It’d be a lie to say you haven’t thought of him in a long while. You do, from time to time. All those memories, happy or hurtful, usually buried so deep inside the furthermost nooks and crannies below the iceberg of your mind, would sometimes resurface in the most unexpected moments. You remember them but you don’t miss them. Two very different things, are they not?
There’s his old t-shirt, the one with the torn collar, neatly rolled up, squashed amongst a pile of summer skirts. You couldn’t bring yourself throw it out. Nor could you get rid of that bundle of cards, letters, and silly notes. The special “us” album is also there in that drawer. The CDs with all the photos are still in the same stack under your desk. Like nothing’s happened. Like nothing has EVER happened. It takes two seconds to fish any of them out and potentially trigger an emotional avalanche. The chance is rather low, but still you don’t want to risk it.
You didn’t cry back then. You did for a little bit, when it all started to unravel. And then without any indication, you stopped. For a long time. Everyone, if not worried, was puzzled. A friend even mentioned how you put up a good disguise, how you managed so well to hide it all from others, but must have been secretly bawling your eyes out. Not a single gram of truth. Without even trying, you didn’t shed a tear, didn’t lose any sleep, didn’t withdraw from the world. You moved on like it was the most natural thing. Whether it was numbness, or relief, you simply could not tell. Probably more of the latter. But deliberately dissecting your mental state and shove it under an emotional microscope can only get you so far. You’d rather let it be. Let the sleeping dog lie, or so they say.

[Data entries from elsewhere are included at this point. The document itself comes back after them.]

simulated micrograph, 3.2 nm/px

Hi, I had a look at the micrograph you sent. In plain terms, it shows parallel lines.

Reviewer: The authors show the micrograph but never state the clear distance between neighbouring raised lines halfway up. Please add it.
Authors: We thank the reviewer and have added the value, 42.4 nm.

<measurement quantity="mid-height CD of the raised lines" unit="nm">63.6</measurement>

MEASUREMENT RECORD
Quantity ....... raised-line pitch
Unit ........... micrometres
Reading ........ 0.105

Last week Mum asked, if you regret any of this, any of the times you thought the future meant just that one certain person, any of the times you stopped believing in that shit (ok so Mum didn’t actually say the s-word, but that’s the drift), or any of the times you changed your mind and threw yourself in one of those whirlpools, again. You told her regret doesn’t exist in your dictionary. You told her there’s no point in looking back and mourning lost things. You told her, it was indeed a lovely flame, smoke did get in my eyes but look, Mum, no tears.